Curie as Celebrity

By Buehler, Emily | American Scientist, January/February 2013 | Go to article overview

Curie as Celebrity


Buehler, Emily, American Scientist


HISTORY OF SCIENCE Curie As Celebrity MARIE CURIE AND HER DAUGHTERS: The Private Lives of Science's First Family. Shelley Emling. xx + 219 pp. Palgrave Macmillan, 2012. $26.

Celebrities in the United States have included sports heroes, singers and movie stars. These days we also count supermodels, YouTube sensations and, occasionally, people who are simply badly behaved enough to make the news. Shelley Emling's Marie Curie ana Her Daughters is a reminder that, once upon a time, scientists were commonly celebrities too. This biography, based in large part on letters released to the author by Marie Curie's granddaughter, the nuclear physicist Hélène Langevin-Joliot, and focusing on the period of Curie's life after the death of her husband, Pierre, in 1906, gives a fascinating glimpse into the family's story, and their relationship with the American public, amid the upheaval of both World Wars. The book's first chapter is written in a dramatic style that some readers may find distasteful, but the remainder of the book, especially the later chapters, is worth holding out for.

The book's beginning details Marie Curie's affair with fellow scientist Paul Langevin. (Hélène married Paul Langevin's grandson, Michel.) Langevin's wife finds letters from the couple and threatens to publish them, exposing the affair. Other scientists denounce Curie and suggest she return from France, her adopted country, to her birthplace of Poland - even as she is awarded her second Nobel prize. The story is a complex one, and I found the narration a bit confusing. Emling quotes Curie's love letters to Langevin but then refers to the letters the French press acquires as "intimate letters - or forgeries based on them." Curie calls the newspaper's words "libel and slander" and Langevin says the letters were altered, but Emling does not share what the papers published. She later refers to Curie's "alleged actions," even though she has told us that Curie was having an affair. She dismisses Langevin's wife as abusive and tells us that "eventually he always returned [to her] for the sake of the children." Perhaps the author's relationship with Curie's granddaughter made it tricky to write about these incidents. Whatever the case, I wished Emling had placed greater emphasis on what seems to me to be the crux of the matter - that, as she writes, "none of this would have happened if Marie were a man."

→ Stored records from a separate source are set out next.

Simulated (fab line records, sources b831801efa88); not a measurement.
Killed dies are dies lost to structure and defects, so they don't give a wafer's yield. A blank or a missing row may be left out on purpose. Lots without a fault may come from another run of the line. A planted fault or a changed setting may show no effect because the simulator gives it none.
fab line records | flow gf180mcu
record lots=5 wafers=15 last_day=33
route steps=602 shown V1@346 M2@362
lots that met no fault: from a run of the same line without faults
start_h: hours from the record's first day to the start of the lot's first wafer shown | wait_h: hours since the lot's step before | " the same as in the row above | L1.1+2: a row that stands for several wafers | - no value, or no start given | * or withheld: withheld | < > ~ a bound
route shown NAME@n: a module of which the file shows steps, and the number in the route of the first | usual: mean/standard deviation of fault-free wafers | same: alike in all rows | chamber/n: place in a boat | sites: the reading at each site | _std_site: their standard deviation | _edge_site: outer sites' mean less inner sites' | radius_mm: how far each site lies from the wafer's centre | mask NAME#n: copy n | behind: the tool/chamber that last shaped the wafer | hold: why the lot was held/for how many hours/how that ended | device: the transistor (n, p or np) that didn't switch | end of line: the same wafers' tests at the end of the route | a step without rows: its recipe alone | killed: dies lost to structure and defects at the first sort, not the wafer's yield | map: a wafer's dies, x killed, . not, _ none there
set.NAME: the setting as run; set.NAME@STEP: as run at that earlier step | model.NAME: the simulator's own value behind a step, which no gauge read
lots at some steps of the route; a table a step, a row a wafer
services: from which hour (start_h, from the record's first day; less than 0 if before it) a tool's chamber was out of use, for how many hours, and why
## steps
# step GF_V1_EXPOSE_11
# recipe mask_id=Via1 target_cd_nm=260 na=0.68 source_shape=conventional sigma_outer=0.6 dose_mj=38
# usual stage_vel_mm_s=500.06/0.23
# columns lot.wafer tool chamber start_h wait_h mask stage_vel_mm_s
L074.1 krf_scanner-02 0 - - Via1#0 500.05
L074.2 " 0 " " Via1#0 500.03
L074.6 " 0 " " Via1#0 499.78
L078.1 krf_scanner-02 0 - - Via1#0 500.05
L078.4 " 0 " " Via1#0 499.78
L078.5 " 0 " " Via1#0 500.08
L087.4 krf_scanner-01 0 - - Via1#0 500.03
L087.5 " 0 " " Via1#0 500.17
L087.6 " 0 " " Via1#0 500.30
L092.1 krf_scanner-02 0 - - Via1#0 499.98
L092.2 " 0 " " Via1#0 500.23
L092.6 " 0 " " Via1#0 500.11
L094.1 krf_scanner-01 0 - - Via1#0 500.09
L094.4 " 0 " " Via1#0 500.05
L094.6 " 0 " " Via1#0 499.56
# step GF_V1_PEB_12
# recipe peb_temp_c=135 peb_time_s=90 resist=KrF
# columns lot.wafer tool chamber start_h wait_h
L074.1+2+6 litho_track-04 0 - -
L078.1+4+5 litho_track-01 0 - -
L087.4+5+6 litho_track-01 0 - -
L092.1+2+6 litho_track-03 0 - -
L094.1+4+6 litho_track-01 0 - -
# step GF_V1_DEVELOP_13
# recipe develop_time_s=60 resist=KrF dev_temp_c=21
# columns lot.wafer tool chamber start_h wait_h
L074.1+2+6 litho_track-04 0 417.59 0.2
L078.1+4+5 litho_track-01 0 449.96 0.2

The affair and its attendant drama thankfully disappear with the beginning of World War I, in chapter 2. Curie and her daughter Irene crisscross the country, setting up x-ray stations for army doctors. After the war, Curie's attention turns back to opening research institutes, but she has little funding and only one gram of radium. She and Pierre had spent years sifting through tons of ore to isolate it. The Curies had refused to patent their process because they believed that "pure research should be carried out for its own sake and must not become tangled up with industry's profit motives. Researchers . . . should selflessly make their findings available to anyone and everyone." In 1920, to purchase another gram would cost between $100,000 and $120,000.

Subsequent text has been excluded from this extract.